Navy to Christen New Guided Missile Destroyer Pinckney

Thursday, June 27, 2002
The newest Arleigh Burke class guided missile destroyer, Pinckney (DDG 91), will be christened Saturday, June 29, 2002, during a 10 a.m. CDT ceremony at Northrop Grumman Ship Systems in Pascagoula, Miss. The ship honors Navy Cook Third Class William Pinckney, (1915-1975), recipient of the Navy Cross for his courageous rescue of a fellow crewmember onboard the USS Enterprise (CV 6) during the World War II Battle of Santa Cruz. When an explosion killed four of the six men at his battle station in an ammunition handling room, Pinckney and the other surviving sailor attempted to exit through a hatch to the hangar deck above. When the other man grasped the scorching hatch, he fell back unconscious. Despite the suffocating smoke, flames, and gasoline fumes surrounding him, Pinckney carried the sailor to safety. For his selfless heroism, Pinckney was awarded the Navy Cross. Mississippi's senior U.S. Senator, The Honorable Thad Cochran, will deliver the ceremony's principal address. Henrietta Middleton Pinckney will serve as sponsor for the ship named for her husband. In the time-honored Navy tradition, she will break a bottle of champagne across the bow to formally christen Pinckney.

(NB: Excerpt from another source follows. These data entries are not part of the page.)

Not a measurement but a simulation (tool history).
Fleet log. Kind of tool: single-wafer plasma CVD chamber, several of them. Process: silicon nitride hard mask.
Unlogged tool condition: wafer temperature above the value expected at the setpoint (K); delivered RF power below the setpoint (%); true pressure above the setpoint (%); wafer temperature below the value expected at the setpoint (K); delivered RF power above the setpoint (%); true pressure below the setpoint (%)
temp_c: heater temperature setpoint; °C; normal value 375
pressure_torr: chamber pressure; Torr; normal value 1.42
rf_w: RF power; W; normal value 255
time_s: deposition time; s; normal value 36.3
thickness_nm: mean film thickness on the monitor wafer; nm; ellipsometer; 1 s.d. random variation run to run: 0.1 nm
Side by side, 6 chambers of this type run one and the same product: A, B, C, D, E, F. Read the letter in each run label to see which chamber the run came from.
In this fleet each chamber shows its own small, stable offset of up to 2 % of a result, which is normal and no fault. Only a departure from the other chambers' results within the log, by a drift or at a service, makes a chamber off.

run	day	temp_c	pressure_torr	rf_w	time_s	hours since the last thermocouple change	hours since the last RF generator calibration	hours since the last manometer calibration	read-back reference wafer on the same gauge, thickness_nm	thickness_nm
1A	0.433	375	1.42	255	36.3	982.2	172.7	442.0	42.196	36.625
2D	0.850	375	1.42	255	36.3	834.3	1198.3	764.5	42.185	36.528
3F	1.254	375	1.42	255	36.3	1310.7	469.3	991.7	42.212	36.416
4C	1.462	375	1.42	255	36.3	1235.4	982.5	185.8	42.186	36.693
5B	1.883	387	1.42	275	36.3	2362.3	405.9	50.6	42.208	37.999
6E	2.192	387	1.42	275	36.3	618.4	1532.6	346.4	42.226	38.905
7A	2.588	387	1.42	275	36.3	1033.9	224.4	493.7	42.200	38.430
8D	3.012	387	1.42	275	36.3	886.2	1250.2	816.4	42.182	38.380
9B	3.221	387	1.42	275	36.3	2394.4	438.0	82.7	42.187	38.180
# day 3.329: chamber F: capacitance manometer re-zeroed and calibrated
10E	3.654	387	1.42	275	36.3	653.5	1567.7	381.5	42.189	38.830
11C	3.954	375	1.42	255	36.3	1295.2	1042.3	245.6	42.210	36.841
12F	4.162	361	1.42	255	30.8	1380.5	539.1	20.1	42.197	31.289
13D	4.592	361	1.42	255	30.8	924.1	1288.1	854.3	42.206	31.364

Pinckney is the 41st ship of a planned production run of 63 vessels. These multi-mission ships conduct sustained combat operations at sea, providing primary protection for the Navy's aircraft carriers and battle groups, as well as essential escort to Navy and Marine Corps amphibious forces and auxiliary ships, and independent operations as necessary. DDG 91 will be capable of fighting air, surface, and subsurface battles simultaneously. The ship contains myriad offensive and defensive weapons designed to support maritime defense needs well into the 21st century. Cmdr. Robert M. Byron, USN, a 1985 graduate of the U. S. Naval Academy, will be the prospective commanding officer of the ship with a crew of approximately 383 officers and enlisted. Upon its commissioning in early 2004, Pinckney will be homeported in San Diego, Calif., as an element of Destroyer Squadron 23. The 9,300-ton Pinckney is 509.5 feet in length, has a waterline beam of 59 feet, an overall beam of 66.5 ft., and a navigational draft of 31.9 ft. Four gas turbine propulsion plants will power the ship to speeds above 30 knots.